TWO Uttoxeter politicians have expressed their sadness at the loss of a charity they have supported since its creation.
Uttoxeter MP Andrew Griffiths and Staffordshire county councillor Geoff Morrison both supported Rakemark Respite, a holiday club for children with special needs and disabilities, from the day the club first opened its doors and have continued to stand by the group until it closed for the last time last week.
Trustees of the charity made the shock announcement after they found the demand has increased so much over the last year that it is no longer possible for committee members to be to carry out their work on a voluntary basis.
Trustee Karen Botterell, who was a founding members alongside Sue McGarry, said last year alone they needed to raise £18,000 to pay for self-employed contractors to look after the children but they only raised £12,000.
However, they had money left over from the previous year to cover the shortfall but they are not in that position now.
The money received through grants could not be used to cover the cost of the staff. The charity also was left with six committee members when they needed 10 as people were volunteering their own time alongside full-time jobs.
Mr Griffiths said: “I think this is a hugely sad and disappointing piece of news. The ladies who founded Rakemark had a passion and desire to support those children in our community and they have done a brilliant job over the last couple of years to provide some much needed support.
“It would appear to me that Rakemark has become a victim of their own success. By growing to meet demand from across the county it has meant that the job of running the charity has become too big for the volunteers to do on their own.

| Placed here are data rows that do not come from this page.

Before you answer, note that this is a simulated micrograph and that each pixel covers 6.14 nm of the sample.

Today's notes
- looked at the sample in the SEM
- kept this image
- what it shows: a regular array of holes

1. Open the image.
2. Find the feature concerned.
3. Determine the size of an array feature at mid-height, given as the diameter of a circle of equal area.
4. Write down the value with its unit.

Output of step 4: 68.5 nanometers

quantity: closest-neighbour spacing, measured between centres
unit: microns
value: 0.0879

“I think lots of parents and children will really miss the facility and I still hope that they might find a way to keep it going, even in a smaller way meeting just the needs of Uttoxeter.
“I would like to pay tribute to all of those who volunteered as they made a massive difference to the lives of many families.”
Councillor Morrison has given money from the council to the charity on a regular basis over the last four years.
He told the Post and Times: “It is tremendously sad news. I went there when they first set it up and they were tremendously strong and forthright ladies to set up the charity with the help of Picknalls.
“Everyone was so determined that it was going to succeed. They were an inspiration and I am sad it has come to this.
“They moved from Picknalls First School to Rocester Children’s Centre to accommodate more children and it was a very successful venture.
“It is a pity they could not keep going.
“I would like to pass on my compliments for all of the extremely hard work put in by the mums and their husbands as they really worked hard on behalf of those children.”
Mrs Botterell said the loss of another committee member, who was a child protection officer, made the other members face further difficulties as they needed more volunteers to come forward but they needed to have specialist skills.
The fact they could not have money to pay for staff meant the committee members were volunteering a lot of their own time, many alongside full time jobs.
However, they still said the decision was a very emotional one for everyone involved.
Mrs Botterell added: “We had a lot of families needing our service as the only other ones in Staffordshire are stay and play which means they couldn’t drop children off and go to work.
“It is very, very sad news and we are heartbroken.
“We feel desperately sorry for the families and like we are letting them down but we could not keep doing it.”